I have tried every method I can think of for getting the pdf from the link: http://apps.colorado.gov/dora/licensing/Lookup/LicenseLookup.aspx?docExternal=926241&docGuid=8DC9BB72-A921-45E7-9BCD-358846FCE54D
I have tried:
- Clicking the button for this link
- Opening the href manually in the webdriver
- Using WebDriverWait, and various commands to wait for url switches or the appearance of certain urls
- Sleeping and re-getting the page_source
- Using a try statement to override the TimeOut exception and trying to issue more commands from there
Every attempt at opening this link results in a timeout exception, even though it works just fine manually.
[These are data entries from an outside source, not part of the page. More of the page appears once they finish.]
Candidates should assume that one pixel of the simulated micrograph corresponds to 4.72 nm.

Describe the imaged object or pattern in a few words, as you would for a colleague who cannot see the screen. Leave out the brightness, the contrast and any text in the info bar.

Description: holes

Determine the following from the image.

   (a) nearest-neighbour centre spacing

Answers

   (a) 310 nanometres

It looks like it runs through 2(?) redirects before landing on the pdf file I'd like to grab. Is there anyone out there with selenium experience that can point me in the right direction for getting this pdf? I'm running Selenium on ChromeDriver in a Python script.
ANSWER:
download_buttons = self.browser.find_elements_by_link_text("External Document")
for button in download_buttons:
new_file_path = f'{blah}.pdf'
link = button.get_attribute("href")
download_link = requests.get(link, allow_redirects=True)
try:
with open(new_file_path, 'wb') as new_file:
new_file.write(download_link.content)
except Exception as e:
self.print_error(f"Failed to write file: {e}")